| > First, how do you even locate the carrier groups? Perhaps by these SAR satellites China has been launching? SAR satellites have AFAIU been fairly effectively miniaturized recently, enabling a wannabe-superpower like China to send up hundreds or even thousands of them if they want to, making it infeasible to destroy them all cost-effectively at least with today's technology. I'm not sure what the current level of coverage these things have, but it seems that today the technology exists to track surface naval assets day and night, and through clouds, at a somewhat affordable cost (for a superpower wannabe). So the trick of hiding a carrier battle group in the vast ocean might no longer work. > the carrier group can move and also shoot down missiles. Considerably more difficult for ballistic missiles. I would also imagine that missiles in principle could be relatively affordable if they were mass-produced; today they are expensive because they are expensive to develop and there's no demand for a huge number of them. So you could saturate the defenses with enough missiles that even if many were shot down, at some point a sufficient number of them are going to get through. > Oh and once you do launch those missiles you’ve committed to a big time war, and you’re open to counter-attack by American forces - not just the carriers but also land-based strike forces. Of course, but that goes the other way as well; if those carriers launch strikes against a big modern opponent you're also in for a big time war. I just hope neither side commits such a folly. > It’s not like the United States is sitting around saying well jeez I guess China built these missiles and we can’t do anything. Of course not. Then again, China probably doesn't build those missiles because they think US carrier groups will easily shoot them down. Both sides certainly have smart people, as well as ossified bureaucracies gunning for the last war. Note I'm not saying the time of carriers is gone. But it's been 80 years since carriers became the kingmakers of naval force projection, and technology has developed quite a bit since, and there (luckily!) has been no major conflict testing out these new developments. I just think it's foolish to be very certain one way or another. |
Sure it's possible. I think it's challenging overall but it seems neither of us are completely sure.

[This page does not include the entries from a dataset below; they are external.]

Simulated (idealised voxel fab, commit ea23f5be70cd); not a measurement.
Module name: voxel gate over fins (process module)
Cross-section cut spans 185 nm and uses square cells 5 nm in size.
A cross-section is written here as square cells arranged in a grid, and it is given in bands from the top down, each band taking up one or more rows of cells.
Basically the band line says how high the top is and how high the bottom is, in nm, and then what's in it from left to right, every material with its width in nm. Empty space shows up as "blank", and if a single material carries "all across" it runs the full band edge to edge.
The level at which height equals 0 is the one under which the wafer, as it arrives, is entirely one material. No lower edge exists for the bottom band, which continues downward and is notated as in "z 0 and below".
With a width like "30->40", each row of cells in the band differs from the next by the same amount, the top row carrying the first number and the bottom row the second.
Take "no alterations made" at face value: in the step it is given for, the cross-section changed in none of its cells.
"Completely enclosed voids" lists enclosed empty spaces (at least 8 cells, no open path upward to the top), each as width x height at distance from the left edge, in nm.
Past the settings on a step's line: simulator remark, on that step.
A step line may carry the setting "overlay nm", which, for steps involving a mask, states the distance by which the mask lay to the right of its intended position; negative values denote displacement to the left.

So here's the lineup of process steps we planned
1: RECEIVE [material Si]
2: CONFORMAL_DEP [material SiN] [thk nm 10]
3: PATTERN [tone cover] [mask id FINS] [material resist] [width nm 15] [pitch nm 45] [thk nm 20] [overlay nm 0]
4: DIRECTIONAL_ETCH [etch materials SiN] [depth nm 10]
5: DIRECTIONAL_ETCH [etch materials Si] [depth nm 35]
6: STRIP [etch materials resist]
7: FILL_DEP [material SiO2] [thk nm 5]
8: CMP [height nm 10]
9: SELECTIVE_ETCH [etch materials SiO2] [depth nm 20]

> Considerably more difficult for ballistic missiles.
Kind of. Ballistic missiles follow a predictable trajectory - the difference is these hypersonic missiles while mostly following predictable trajectories they can adjust a little bit more at the last second to hit a target.
> I would also imagine that missiles in principle could be relatively affordable if they were mass-produced; today they are expensive because they are expensive to develop and there's no demand for a huge number of them. So you could saturate the defenses with enough missiles that even if many were shot down, at some point a sufficient number of them are going to get through.
Potentially, but then the U.S. may have its own counter-measures. As I think about the costs, the cheapest the cruise missile got to was around $1,000,000. So I wonder how cheap you can make hypersonic missiles in order to create enough of them? They'd have to be hypersonic too b/c the U.S. is likely shooting down others that get too close to the CSG.
But also, what if China goes and builds all these missiles for a war that never comes? Or rather, what if the U.S. just keeps the fleet out of range and just chokes off Chinese supply lines from the sea?
> Of course not. Then again, China probably doesn't build those missiles because they think US carrier groups will easily shoot them down. Both sides certainly have smart people, as well as ossified bureaucracies gunning for the last war.
I agree.
> Note I'm not saying the time of carriers is gone. But it's been 80 years since carriers became the kingmakers of naval force projection, and technology has developed quite a bit since, and there (luckily!) has been no major conflict testing out these new developments. I just think it's foolish to be very certain one way or another.
My bias here is not so much with carriers or the U.S. Navy but by overestimating these missiles and their effectiveness. Whenever I hear all of the armchair generals talking about something (myself included) I immediately have to wonder how we're wrong and why we're wrong. It's like everyone predicting the next market bubble - they latch on to a relatable idea (China has so many missiles they can blow up all of our ships) and stick to it and then barely question that assumption.